There are certainly perks that come with having a road named in your honor. Joel Katz found this out a few years back when he was stopped for speeding along Atlanta’s Joel Katz Parkway. “I got pulled over on Joel Katz Parkway and the cop said, ‘You know what, I can’t give you a ticket,’ ” he recalls with a laugh “But I deserved one—I was going pretty fast.” It wasn’t the first time that Atlanta had been lucky for Katz.
A certified Yankee, the Queens native won a scholarship to study law at the University of Tennessee and, after graduating, never went north again. Katz first came to Atlanta in 1969 to take an entry-level job at the Department of Housing and Urban Development, but he found himself wanting for more exciting work. He tried his hand at teaching before setting up what he calls a “pathetically small” practice in Downtown Atlanta, sharing an office with four equally green lawyers and one communal assistant.
Despite these humble beginnings, today the 71-year-old Katz is the chair of Global Entertainment and Media Practice at the powerhouse law firm Greenberg Traurig. He’s not only a social staple whose philanthropic work has raised millions, he’s also arguably Atlanta’s most impressive attorney. How did that happen? To hear Katz tell it, his success has hinged on his chance meeting with his very first client.
“In 1971, James Brown was the biggest star in the world,” Katz explains, and the two of them had been introduced by a former student of Katz’s, a friend of a friend of the Hardest Working Man in Show Business. At the time, Brown needed someone to negotiate a contract with his new record label, requesting, among other things, a private jet and about $5 million. Katz had no experience conducting a deal of that magnitude, making him oblivious to the fact that Brown was requesting remuneration beyond what any experienced lawyer would be comfortable chasing. “He said, ‘You’ve never done one of these contracts, right?’ And I said, ‘Never,’ ” Katz recalls. “He said, ‘Great, you’re just what I want.’ And he hired me.”

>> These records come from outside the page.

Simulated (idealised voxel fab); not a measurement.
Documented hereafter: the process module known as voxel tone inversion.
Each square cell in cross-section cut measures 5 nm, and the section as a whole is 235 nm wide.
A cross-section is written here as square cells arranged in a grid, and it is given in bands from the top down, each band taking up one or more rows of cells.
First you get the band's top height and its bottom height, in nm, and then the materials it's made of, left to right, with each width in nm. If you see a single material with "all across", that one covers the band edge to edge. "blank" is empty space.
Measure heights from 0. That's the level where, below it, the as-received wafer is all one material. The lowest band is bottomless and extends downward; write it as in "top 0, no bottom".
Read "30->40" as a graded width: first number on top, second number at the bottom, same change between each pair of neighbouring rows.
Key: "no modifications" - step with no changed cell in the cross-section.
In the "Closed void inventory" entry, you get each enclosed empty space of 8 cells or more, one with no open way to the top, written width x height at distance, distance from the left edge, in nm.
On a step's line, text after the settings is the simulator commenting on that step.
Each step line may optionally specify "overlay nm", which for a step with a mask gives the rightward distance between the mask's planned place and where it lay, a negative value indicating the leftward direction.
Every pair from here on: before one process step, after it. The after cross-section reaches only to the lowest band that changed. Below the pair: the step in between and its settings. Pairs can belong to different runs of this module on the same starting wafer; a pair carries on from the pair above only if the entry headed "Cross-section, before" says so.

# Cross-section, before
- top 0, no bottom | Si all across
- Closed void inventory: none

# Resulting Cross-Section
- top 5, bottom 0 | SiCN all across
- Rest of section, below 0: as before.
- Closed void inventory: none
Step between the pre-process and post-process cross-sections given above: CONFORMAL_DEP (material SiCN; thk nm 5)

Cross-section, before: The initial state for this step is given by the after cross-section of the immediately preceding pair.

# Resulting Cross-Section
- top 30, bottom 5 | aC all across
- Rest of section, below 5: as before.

Brown wouldn’t be the last. Once word got out that Katz had negotiated that seemingly impossible deal for Brown, clients began seeking him out. In the years since, Katz has made a habit of working with some of the music industry’s greatest talents, and has brokered deals for everything from the televised broadcast of the Grammy Awards to Big Machine’s recent distribution agreement with Universal Music Group, making him the most important lawyer you may never have heard of. But there’s more to Katz than just a ferocious negotiator. What he says makes him unique is his appreciation for the creative mind. “I think that people in the arts are extremely intelligent, but they’re different than people who are in business,” he says. “They view problems differently—maybe more subjectively than objectively—and sometimes they need help with the situations they find themselves in.” It’s his job to provide that help. “I would say most of my business is counseling,” he notes. “75 percent counseling, 25 percent legal advice.”
Meanwhile, his clients praise his un-lawyer-like bedside manner. “He’s smart and hardworking, but he’s also very warm,” says Doug Morris, the Chairman and CEO of Sony Music and a client of more than two decades. “It’s different than the normal atmosphere you have with a lawyer; it’s the real thing.”
Some of that can be chalked up to southern charm. In an industry whose leaders tend to congregate in New York or Los Angeles, Katz has become a titan without leaving Atlanta, and that’s just the way he likes it.
“Atlanta’s been good to me,” he says, sitting in his Buckhead office, where the walls are hung with pieces by Roy Lichtenstein and Robert Longo as well as platinum records from his impressive roster of clients. “From not knowing one person, I got to a point where I know just about everybody.”
That’s no understatement. These days, Katz represents some of music’s biggest names—from Willie Nelson and Jimmy Buffett to the estate of Michael Jackson—and he serves as general counsel to the National Academy of Recording Arts and Sciences. He also happens to be the only lawyer ever inducted into the Georgia Music Hall of Fame. That street named after him? It was a 65th-birthday gift from his pal the governor.
Pressed for why he never left town for the more showbiz-friendly environs of a coastal metropolis, Katz confesses he prefers being a big fish in a less overwhelming pond.
“I’ve got an ordinary life in a not-very-ordinary profession, and that’s been good for me,” he says. “If I was in New York or L.A., I’d be living my business, but in Atlanta I live a relatively normal existence.”
Well, kind of. Despite his humility, Katz still travels the globe with a who’s who of international power players and handles billion-dollar deals for household names. He hosts lavish dinners for charity, owns a reported 3,300-bottle collection of fine wine and endows scholarships at schools including the University of Tennessee College of Law, Hunter College and Kennesaw State University.
Asked whether, with all the wealth and acclaim he’s collected, he feels as though he’s made it, Katz doesn’t miss a beat. “Are you kidding?” he asks. “I have the most interesting life of anyone I know.”